For 0.27-maintenance, it would be better to add a new API Exiv2::XmpParser::decodeOrThrow(), however I think a safer course in 0.27-maintenance is to do nothing about this.

What samples/xmpparse.cpp decides to do with the return != 0 is his concern. Curious, however not of much importance.

So, how about on master we:

  1. Retain the existing API (returns 0..3)
  2. Add the API Exiv2::XmpParser::decodeOrThrow()

Could you investigate the other functions in XmpParser and consider what else can/should be done.

761 rmills@rmillsmbp:~/gnu/github/exiv2/0.27-maintenance $ nm -g --demangle build/lib/libexiv2.dylib | grep XmpParser | cut '-d ' -f 3- 
Exiv2::XmpParser::initialize(void (*)(void*, bool), void*)
Exiv2::XmpParser::pLockData_
Exiv2::XmpParser::registerNs(std::__1::basic_string<char, std::__1::char_traits<char>, std::__1::allocator<char> > const&, std::__1::basic_string<char, std::__1::char_traits<char>, std::__1::allocator<char> > const&)
Exiv2::XmpParser::xmpLockFct_
Exiv2::XmpParser::initialized_
Exiv2::XmpParser::unregisterNs(std::__1::basic_string<char, std::__1::char_traits<char>, std::__1::allocator<char> > const&)
Exiv2::XmpParser::registeredNamespaces(std::__1::map<std::__1::basic_string<char, std::__1::char_traits<char>, std::__1::allocator<char> >, std::__1::basic_string<char, std::__1::char_traits<char>, std::__1::allocator<char> >, std::__1::less<std::__1::basic_string<char, std::__1::char_traits<char>, std::__1::allocator<char> > >, std::__1::allocator<std::__1::pair<std::__1::basic_string<char, std::__1::char_traits<char>, std::__1::allocator<char> > const, std::__1::basic_string<char, std::__1::char_traits<char>, std::__1::allocator<char> > > > >&)
Exiv2::XmpParser::decode(Exiv2::XmpData&, std::__1::basic_string<char, std::__1::char_traits<char>, std::__1::allocator<char> > const&)
Exiv2::XmpParser::encode(std::__1::basic_string<char, std::__1::char_traits<char>, std::__1::allocator<char> >&, Exiv2::XmpData const&, unsigned short, unsigned int)
Exiv2::XmpParser::terminate()
762 rmills@rmillsmbp:~/gnu/github/exiv2/0.27-maintenance $ 

@piponazo Thoughts?


@moon6969 I saw you entered our "Elements" room yesterday. As you noticed, you could easily die of boredom in there.
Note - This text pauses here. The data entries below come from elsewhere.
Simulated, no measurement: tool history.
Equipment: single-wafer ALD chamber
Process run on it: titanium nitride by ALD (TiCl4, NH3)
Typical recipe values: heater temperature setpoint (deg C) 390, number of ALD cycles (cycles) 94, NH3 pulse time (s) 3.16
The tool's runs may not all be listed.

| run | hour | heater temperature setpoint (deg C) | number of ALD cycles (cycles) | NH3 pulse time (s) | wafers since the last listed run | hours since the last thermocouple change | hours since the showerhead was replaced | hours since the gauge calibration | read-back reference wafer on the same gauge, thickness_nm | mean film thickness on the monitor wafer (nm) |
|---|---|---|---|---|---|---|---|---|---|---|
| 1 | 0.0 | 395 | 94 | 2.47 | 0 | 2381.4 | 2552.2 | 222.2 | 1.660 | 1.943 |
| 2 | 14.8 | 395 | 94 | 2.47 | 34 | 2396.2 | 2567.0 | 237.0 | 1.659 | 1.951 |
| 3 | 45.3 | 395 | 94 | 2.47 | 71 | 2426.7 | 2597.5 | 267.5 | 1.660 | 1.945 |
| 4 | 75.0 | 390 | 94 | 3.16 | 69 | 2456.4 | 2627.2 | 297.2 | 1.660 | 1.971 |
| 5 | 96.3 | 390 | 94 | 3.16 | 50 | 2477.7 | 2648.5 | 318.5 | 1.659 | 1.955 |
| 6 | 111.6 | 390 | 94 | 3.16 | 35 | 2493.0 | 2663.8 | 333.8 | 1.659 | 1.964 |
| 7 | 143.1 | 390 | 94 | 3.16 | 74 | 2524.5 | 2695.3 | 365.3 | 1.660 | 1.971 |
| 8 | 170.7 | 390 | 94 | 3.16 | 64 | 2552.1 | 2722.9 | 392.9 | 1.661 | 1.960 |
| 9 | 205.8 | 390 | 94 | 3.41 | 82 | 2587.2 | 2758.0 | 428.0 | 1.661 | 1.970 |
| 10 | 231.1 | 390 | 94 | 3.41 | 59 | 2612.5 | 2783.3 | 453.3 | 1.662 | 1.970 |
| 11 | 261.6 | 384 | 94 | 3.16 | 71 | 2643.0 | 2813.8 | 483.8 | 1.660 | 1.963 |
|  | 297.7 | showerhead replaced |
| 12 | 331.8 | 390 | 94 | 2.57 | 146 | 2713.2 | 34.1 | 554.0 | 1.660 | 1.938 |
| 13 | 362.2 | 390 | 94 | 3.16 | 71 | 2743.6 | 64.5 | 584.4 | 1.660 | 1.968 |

It's Friday afternoon. I'm going to update README-CONAN.md this afternoon and solve a puzzle in the book's tvisitor.cpp code concerning AVIF/ISOBMFF for a user in Prague. And then it's time for Friday dinner (steak and red wine).

moon6969 commented 3 years ago

@clanmills Like your thinking - will have a stab at it over the weekend.

Exiv2::XmpParser::encode needs the same encodeOrThrow() treatment as decode.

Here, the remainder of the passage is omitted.